Many people minimize the power of gratitude. “Just be thankful.” Sounds too simplistic, right? Besides, encouraging an “attitude of gratitude” has become a platitude, just another cliché to say when things are tough. Still, gratitude is powerful. It’s not a cure-all, but it can help. In fact, gratitude may be what you need to reduce the stress in your marriage and family.
A study carried out at the Irish University of Maynooth suggests that gratitude will help you and your family react with less stress AND recover more quickly from stress. Specifically, gratitude predicted lower systolic blood pressure in response to a stress arousing experience in this study. A lower systolic blood pressure contributes to a lower risk of stroke or heart attack. In other words, if you want a family that manages stress more effectively and recovers more quickly from stressful events, make gratitude a daily practice in your family. If you’re not sure how to make gratitude a daily practice, here are three ideas to get you started.
- Start a gratitude photo album on your phone. Every day, take a picture of something for which you are grateful. In fact, take two or three photos a day of things for which you are grateful. Store them on your phone in an album entitled “Grateful.” When you’re feeling blue or stressed, flip through the photos. While you’re at it, randomly share a photo of gratitude with your family. Share your gratitude pics anytime you feel the urge. They will be your “random expressions of gratitude.”
- Engage in intentional expressions of gratitude as well. Intentionally watch for opportunities to express gratitude to your spouse, your children, and your parents. Obviously, you can thank them for the extraordinary things they do. However, make it a point to thank them for the mundane as well—like doing the laundry, cleaning their room, playing quietly, watching a movie with you, doing their chores. Don’t stop with your family. Thank the clerk at the checkout counter, your postal worker, the guy who holds the door for you, your waiter…. You get the idea. Offer thanks every chance you get. Not only will you enjoy the benefits of gratitude, you’ll be modeling a lifestyle of gratitude for your children as well.
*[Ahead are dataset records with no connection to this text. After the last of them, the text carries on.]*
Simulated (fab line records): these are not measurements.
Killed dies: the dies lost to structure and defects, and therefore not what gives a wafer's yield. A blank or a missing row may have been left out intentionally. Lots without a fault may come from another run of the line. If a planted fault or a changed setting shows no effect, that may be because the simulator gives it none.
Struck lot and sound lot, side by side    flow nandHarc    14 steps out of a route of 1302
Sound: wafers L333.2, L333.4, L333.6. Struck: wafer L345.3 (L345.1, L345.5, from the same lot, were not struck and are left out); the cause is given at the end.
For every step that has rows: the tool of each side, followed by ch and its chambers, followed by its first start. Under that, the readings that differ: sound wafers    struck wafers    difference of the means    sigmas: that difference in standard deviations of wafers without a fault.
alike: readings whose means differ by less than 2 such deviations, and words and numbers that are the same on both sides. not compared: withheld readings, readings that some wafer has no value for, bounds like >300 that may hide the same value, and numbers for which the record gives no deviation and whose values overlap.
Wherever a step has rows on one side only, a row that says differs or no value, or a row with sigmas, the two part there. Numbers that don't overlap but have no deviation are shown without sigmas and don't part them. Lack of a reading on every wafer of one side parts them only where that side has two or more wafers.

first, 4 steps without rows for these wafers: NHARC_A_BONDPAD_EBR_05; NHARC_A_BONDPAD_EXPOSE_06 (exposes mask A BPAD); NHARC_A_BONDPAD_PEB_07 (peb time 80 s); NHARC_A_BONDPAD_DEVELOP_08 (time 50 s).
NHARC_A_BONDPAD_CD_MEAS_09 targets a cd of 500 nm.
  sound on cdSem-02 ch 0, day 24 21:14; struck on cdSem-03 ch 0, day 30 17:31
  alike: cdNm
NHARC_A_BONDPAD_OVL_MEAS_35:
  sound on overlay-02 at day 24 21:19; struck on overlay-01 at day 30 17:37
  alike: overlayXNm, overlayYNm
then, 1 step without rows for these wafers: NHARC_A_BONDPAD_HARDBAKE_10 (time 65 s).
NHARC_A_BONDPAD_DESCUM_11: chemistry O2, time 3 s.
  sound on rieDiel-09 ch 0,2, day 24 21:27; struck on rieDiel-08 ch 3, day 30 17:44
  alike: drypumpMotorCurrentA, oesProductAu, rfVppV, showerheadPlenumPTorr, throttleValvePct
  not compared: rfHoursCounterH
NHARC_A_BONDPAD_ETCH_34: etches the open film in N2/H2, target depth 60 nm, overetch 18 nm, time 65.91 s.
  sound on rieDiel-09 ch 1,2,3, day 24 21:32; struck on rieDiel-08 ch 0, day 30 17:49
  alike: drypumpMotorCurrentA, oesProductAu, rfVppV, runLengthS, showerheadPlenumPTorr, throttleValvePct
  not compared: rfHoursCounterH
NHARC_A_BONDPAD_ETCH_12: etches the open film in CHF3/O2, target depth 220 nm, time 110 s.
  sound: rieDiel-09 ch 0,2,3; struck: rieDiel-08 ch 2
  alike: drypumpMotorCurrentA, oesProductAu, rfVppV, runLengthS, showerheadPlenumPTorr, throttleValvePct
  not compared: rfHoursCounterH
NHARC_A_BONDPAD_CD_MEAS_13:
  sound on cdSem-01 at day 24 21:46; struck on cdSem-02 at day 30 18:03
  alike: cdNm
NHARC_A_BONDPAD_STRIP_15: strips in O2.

- End the day with gratitude. Each evening take time to review your day and write down three things for which you are grateful. Push yourself to think of something different every day. It will be easy at first, but you’ll soon find yourself thinking more deeply to identify things for which you are grateful. You’ll begin to see a whole new world of gratitude open up as you dig deep to find those things for which you can give thanks.
As you and your family develop the practice of giving thanks, you’ll discover that family stress decreases. You’ll also learn that when stress does arise, you manage it better and recover more quickly. And that is something to be thankful for.